What is the best indicator that someone you work with should (or shouldn’t) be trusted?
Can you ever really know who to trust at the office?
While there’s tons of research on the actions and behaviors that create trust, few studies have successfully identified what makes some people more trustworthy than others to begin with. Research published in the Journal of Personality and Social Psychology does just that, showing that “guilt proneness”—a person’s tendency to anticipate feeling guilty—is a surprisingly powerful indicator of trustworthiness.
The researchers, from the business schools at the University of Chicago, the University of Pennsylvania, and Carnegie Mellon, sought to predict trustworthy behaviors and intentions, especially within an organizational context. They set up economic games and surveys to measure traits like extraversion, openness, agreeableness, neuroticism, conscientiousness, and guilt-proneness.
In one exercise, colloquially known as the “trust game,” participants received money from a partner, and were then told the money had doubled in value. The participant is expected to return half of the earnings to their partner, though they can choose to keep the money for themselves. In another game, the participant could either lie or tell the truth about a set of information, which their partner would then rely on to make a decision. The participant is given a personal incentive to lie, but of course lying is untrustworthy in that it harms the partner, who is made to rely on false information.
In each exercise, the researchers found evidence that guilt-proneness (measured separately in questionnaires about how the subjects would feel in different scenarios, like hitting an animal with their car or missing lunch with a friend) positively and significantly predicted trustworthiness, far more than any other indicator of trustworthiness tested.
“We theorized that guilt-proneness predicts trustworthiness because people who are high in guilt-proneness feel more responsible for others,” says Emma Levine, an assistant professor at University of Chicago’s Booth School of Business, “and this is exactly what we found.”
Guilt-proneness is not the same as feeling guilty, and this distinction is key to understanding why guilt-proneness is a positive trait, especially as it relates to trustworthiness.

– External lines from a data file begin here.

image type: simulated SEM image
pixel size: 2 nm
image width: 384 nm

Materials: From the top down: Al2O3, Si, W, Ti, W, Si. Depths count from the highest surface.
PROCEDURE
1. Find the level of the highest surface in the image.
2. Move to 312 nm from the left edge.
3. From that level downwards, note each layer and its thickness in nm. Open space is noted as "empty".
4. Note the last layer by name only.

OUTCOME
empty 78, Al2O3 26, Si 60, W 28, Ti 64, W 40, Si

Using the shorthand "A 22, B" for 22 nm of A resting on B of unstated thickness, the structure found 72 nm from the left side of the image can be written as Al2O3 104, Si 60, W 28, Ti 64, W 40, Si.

“Guilt is a discrete, negative, self-conscious emotion that is evoked in response to wrongdoing. People experience guilt as a result of committing a transgression, and that emotional experience elicits reparative behavior,” Levine explains. “In contrast, guilt-proneness—[which] captures the anticipation of guilt over wrongdoing—causes people to avoid transgressing in the first place.”
We typically think about guilt as a signal that someone did do something wrong, which is why it’s seen as a character flaw. But feeling guilty about wrongdoing is a good thing, Levine says, whereas doing something wrong and not feeling guilty would be problematic, as it suggests a lack of remorse and no intention to repair your transgressions.
So, how does this research translate to work? Levine investigated organizational impact in her final study, where participants signed either a code of conduct asking them to act responsibly or read a set of instructions reminding them that most people in the study were selfish.
“In other words, we primed participants with either a sense of interpersonal responsibility or with selfishness,” she explains. “We found that participants who signed the code of conduct were much more likely to be trustworthy within the trust game. This result suggests that reminding employees of the importance of responsibility, and making codes of conduct salient, may help create a culture of trustworthiness.”
Though anticipating guilt can be uncomfortable, guilt-prone employees should remember that this trait will likely prevent them from committing violations at work. That means you may suffer a stolen lunch, but at least you won’t be the thief. In the long run, that’ll keep you far more satiated.